Three-Dimensional Simulations of SASI- and Convection-Dominated Core-Collapse Supernovae

TL;DR

This study uses 1D, 2D, and 3D simulations to explore how dimensionality affects the likelihood of supernova explosions driven by neutrino heating, highlighting differences between SASI and convection-dominated mechanisms.

Contribution

It systematically compares the impact of dimensionality on supernova explosion conditions, emphasizing the role of spiral SASI modes in 3D simulations.

Findings

SASI-dominated models can explode with ~20% lower neutrino luminosity in 3D than in 2D.

The difference between 2D and 3D is smaller (<8%) for convection-dominated explosions.

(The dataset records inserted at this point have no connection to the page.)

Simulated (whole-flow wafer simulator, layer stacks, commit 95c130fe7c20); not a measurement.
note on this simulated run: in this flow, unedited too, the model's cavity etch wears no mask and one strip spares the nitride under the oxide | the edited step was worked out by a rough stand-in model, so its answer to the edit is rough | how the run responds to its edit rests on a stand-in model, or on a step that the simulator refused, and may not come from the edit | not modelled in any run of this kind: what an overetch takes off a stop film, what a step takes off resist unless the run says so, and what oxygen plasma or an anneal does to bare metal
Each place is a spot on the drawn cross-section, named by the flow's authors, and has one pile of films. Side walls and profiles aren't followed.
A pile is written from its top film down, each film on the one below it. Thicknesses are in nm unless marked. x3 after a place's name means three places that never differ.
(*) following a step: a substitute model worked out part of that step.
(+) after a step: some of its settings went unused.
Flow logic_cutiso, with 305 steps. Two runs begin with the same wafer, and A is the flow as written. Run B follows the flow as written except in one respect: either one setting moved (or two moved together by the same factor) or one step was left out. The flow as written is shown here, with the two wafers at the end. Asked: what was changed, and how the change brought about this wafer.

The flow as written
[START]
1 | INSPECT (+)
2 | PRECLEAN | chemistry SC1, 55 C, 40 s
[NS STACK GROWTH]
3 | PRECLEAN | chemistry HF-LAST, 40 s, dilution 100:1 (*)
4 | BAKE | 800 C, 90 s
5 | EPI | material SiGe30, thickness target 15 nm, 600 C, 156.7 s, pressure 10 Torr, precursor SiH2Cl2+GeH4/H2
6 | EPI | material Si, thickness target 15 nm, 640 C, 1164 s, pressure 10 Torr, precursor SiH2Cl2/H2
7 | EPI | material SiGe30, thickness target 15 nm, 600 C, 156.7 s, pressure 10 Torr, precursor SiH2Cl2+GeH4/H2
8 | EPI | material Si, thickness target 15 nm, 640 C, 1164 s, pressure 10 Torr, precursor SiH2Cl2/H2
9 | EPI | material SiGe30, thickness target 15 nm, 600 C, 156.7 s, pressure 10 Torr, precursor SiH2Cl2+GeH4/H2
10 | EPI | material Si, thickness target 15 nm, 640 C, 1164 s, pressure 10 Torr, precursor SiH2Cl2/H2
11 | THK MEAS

Spiral SASI modes generate more non-radial kinetic energy, aiding explosion conditions.

Abstract

We investigate the effect of dimensionality on the transition to explosion in neutrino-driven core-collapse supernovae. Using parameterized hydrodynamic simulations of the stalled supernova shock in one-, two- (2D), and three spatial dimensions (3D), we systematically probe the extent to which hydrodynamic instabilities alone can tip the balance in favor of explosion. In particular, we focus on systems that are well into the regimes where the Standing Accretion Shock Instability (SASI) or neutrino-driven convection dominate the dynamics, and characterize the difference between them. We find that SASI-dominated models can explode with up to ~20% lower neutrino luminosity in 3D than in 2D, with the magnitude of this difference decreasing with increasing resolution. This improvement in explosion conditions is related to the ability of spiral modes to generate more non-radial kinetic energy than a single sloshing mode, increasing the size of the average shock radius, and hence generating better conditions for the formation of large-scale, high-entropy bubbles. In contrast, convection-dominated explosions show a smaller difference in their critical heating rate between 2D and 3D (<8%), in agreement with previous studies. The ability of our numerical implementation to maintain arbitrary symmetries is quantified with a set of SASI-based tests. We discuss implications for the diversity of explosion paths in a realistic supernova environment.